A Monsoon Diary

by Julian Crandall Hollick
page 12

Well, it probably won't rain. In which case your magic powers will not have been tested" Prophetic words? I ask him whether monsoons have changed over the decades:

"Oh! There is a lot of difference. It's like day and night. And there really isn't any rain these days. There would be a little bit of shower here and there, a little bit of drizzling. But you just can't compare the two. That rain was absolutely different. The rains are much weaker now. The intensity has decreased. The quantity has decreased and the rains just don't stay. All the forests have been cut down, in all the places nearby. And the rains just come and they go away. They just don't stay. And it just can't be compared. Earlier on, the rains were much more intense and more voluminous."
"Do you think this is because there's been deforestation?"
"Yes, it is because of deforestation. Earlier on, there were lush green forests. And the monsoons would stay and the earth would absorb more water and retain it. And the crop would be wonderful. But now things have changed"

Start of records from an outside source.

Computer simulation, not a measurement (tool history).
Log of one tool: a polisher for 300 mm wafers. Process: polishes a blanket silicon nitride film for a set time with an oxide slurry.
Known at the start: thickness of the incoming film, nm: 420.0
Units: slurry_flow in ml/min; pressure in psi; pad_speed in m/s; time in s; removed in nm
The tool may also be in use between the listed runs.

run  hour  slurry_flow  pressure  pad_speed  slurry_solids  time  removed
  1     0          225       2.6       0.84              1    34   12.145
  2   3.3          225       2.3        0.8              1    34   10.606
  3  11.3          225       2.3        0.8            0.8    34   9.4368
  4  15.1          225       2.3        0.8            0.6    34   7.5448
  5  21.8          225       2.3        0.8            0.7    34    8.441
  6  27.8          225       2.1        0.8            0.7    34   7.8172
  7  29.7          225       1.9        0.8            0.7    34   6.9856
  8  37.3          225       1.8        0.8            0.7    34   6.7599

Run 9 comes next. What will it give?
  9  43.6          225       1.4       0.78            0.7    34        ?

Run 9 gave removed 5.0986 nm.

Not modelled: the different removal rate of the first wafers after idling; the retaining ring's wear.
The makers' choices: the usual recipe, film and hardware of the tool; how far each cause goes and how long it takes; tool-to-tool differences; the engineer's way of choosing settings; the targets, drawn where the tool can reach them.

And then, we all hear raindrops on the skylights. Not much. But definitely raindrops. Doesn't last more than a minute. And by the time I get outside, there isn't a trace of a cloud in the sky! Krishna Chandra Shukla is still sitting cross-legged on the carpet as if he has been expecting those raindrops. I ask: "So? A miracle?". He laughs: "It is indeed a miracle. All these miracles are because of the Ragas. Each Raag is based on a miracle. And this is the season for Raag Malhar. So it has rained!

July 17th: The imagery of the monsoon in Indian culture is blatant, erotic and fun. Just look at any Indian miniature. Subashni Ali agrees: "You will see very voluptuous paintings associated with the monsoon, in which these ladies are sort of lying about with their legs apart, kind of, to put it in a very crude fashion, sensual, inviting positions. I think this is a very ingrained thing after all, rain has got to be the greatest symbol of fertility because it's the whole thing of re-fertilizing the soil and bringing in the new harvest, bringing forth new life, and all that."

Even the reserved Santosh Mahrendrajit Singh, who is still a beautiful woman at over seventy, admits my obsession has some basis in fact. "When it's hot people are cooped up in their huts or their homes. But when the monsoon breaks, then everybody is free to go out into the fields. And with that freedom comes a freedom in which men and women are mingling. I think the poets know best about that." Khushwant Singh used to say that: "all literature, music, everything is the monsoon. All the folk songs are monsoon. All the lovemaking is monsoon."